“When you step on the court you should already be fired up. Someone shouldn’t have to tell you: ‘Get up. This is a big game.’ . . . It should just come natural,” Virginia Tech captain Erick Green said after Saturday’s loss to Virginia Tech. (John McDonnell/THE WASHINGTON POST)

But after watching the Hokies suffer their sixth loss in seven games, 73-69 to the Terrapins — the fifth time this month Virginia Tech has lost by four points or less — Green could no longer hold his tongue Saturday afternoon. The team’s leading scorer and captain is tired of the Hokies’ penchant for inconsistent play, especially now that they’re back in the ACC cellar with a 1-5 conference record.

“It starts with leadership and the main thing is getting these guys amped up,” said Green, who finished with a team-high 18 points on 8-of-21 shooting. “At the same time, when you step on the court you should already be fired up. Someone shouldn’t have to tell you: ‘Get up. This is a big game.’ . . . It should just come natural. We’re young; I’m not gonna use that as an excuse. But these young guys don’t really know what it’s like right now. So we got to get them ready.”

For the second game in a row, Virginia Tech was ice-cold shooting the ball in the first half and, just like its loss to BYU on Wednesday night, it ended up costing the Hokies after they made a gallant comeback following halftime.

Virginia Tech made just six of its 25 shots in the first half (24 percent) and fell behind by double digits when Maryland went on an 8-0 run with just more than eight minutes to go until halftime. The surge was punctuated when Terrapins forward Ashton Pankey went untouched on a dunk after a quick shot by Hokies guard Robert Brown on the other end.

The sequence forced Coach Seth Greenberg to call his second timeout in two minutes, and he spent much of it chewing out Brown before turning his attention to the rest of the team. Virginia Tech entered halftime trailing, 32-19.

“I think we took some bad shots, and I don’t think the bad shots were out of selfishness,” said Greenberg, who also lamented several easy looks the Hokies weren’t able to finish off. “I really think the bad shots were out of each and every individual wanted to help us rather than understanding we have to do that collectively.”

Green said assistant coach Rob Ehsan, in his first game at Comcast Center since joining Greenberg’s staff this summer after six years with former Maryland Coach Gary Williams, delivered an emotional halftime speech that helped get the Hokies going in the second half.

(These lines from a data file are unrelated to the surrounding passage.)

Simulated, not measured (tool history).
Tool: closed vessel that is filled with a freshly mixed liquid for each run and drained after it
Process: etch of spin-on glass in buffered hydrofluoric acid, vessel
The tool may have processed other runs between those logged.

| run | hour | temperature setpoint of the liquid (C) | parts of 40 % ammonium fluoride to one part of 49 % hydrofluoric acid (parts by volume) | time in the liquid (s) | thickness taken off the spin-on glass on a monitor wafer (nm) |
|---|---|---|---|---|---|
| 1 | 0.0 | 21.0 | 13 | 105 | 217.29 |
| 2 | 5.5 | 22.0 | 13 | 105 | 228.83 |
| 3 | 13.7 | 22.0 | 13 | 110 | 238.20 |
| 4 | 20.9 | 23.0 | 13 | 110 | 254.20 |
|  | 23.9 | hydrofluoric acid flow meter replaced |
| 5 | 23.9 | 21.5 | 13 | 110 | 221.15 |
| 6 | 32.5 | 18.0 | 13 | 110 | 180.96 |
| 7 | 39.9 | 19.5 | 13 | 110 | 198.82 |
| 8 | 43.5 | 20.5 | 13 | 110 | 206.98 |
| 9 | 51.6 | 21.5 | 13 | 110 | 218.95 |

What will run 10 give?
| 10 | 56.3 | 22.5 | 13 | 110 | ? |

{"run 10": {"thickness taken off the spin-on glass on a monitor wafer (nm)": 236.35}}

Virginia Tech shot 50 percent after halftime and had as many field goals in the final 1:49 of the game as it did the entire first half. But it wasn’t enough, even though the Hokies got 14 points apiece from seniors Dorenzo Hudson and Victor Davila, who also tied his season high with eight rebounds.

Maryland’s Terrell Stoglin (game-high 28 points) hit a tough step-back three-pointer with less than three minutes remaining after the Hokies had cut the deficit to five, and the Terrapins made just enough free throws down the stretch to eke out a narrow win.

“Thing is, it shouldn’t take a coach to get us fired up,” Green said.

The two consecutive sluggish first halves are also a major concern for Greenberg. On Saturday, he gave sophomore Cadarian Raines his first career start and brought freshman Dorian Finney-Smith, mired in an 0-for-21 slump the past five games, off the bench for the first time this season.

It was Greenberg’s second starting lineup adjustment in the past four games — the Hokies have started Brown and brought Hudson off the bench since their loss to No. 7 North Carolina last Thursday — and he indicated after the game that more changes could be on the horizon.

“We’re gonna look at everything we’re doing in terms of warmup and preparation,” he said.

But perhaps the most troubling part of all is that none of the Hokies’ players can seem to figure out any sort of rhyme or reason to their inconsistency, outside of youth. When this dispiriting month began three weeks ago, Virginia Tech lost at Wake Forest because of a terrible beginning to the contest. But a little more than a week ago, the Hokies came out blazing against North Carolina and took a lead into halftime.

When asked what exactly stands in the way of playing a complete game, Green could only shake his head and offer that, “we’re trying to figure that out ourselves right now.”

Greenberg tried to look at the bright side, reminding reporters that this season’s trajectory feels similar to the one his first team at Virginia Tech took with then-freshmen Zabian Dowdell and Jamon Gordon. Those 2003-04 Hokies won their last five home games and four of their last five contests overall to qualify for the Big East tournament.

After Saturday, this year’s Virginia Tech team has five of its next seven games at Cassell Coliseum — although the slate doesn’t get any easier with No. 8 Duke coming to Blacksburg Thursday. “That’s why we’re not gonna be doom and gloom,” Greenberg said. “We’ve had some obstacles, but I’m not gonna throw a pity party.”

“It’s rough,” Hudson added. “You go through the summer trying to prepare for this, but a couple teams in the country are going through this right now. We just gotta stay with it, stay with the young guys while I’m here to try to teach them a little bit more while I can now. Just try to stay positive.”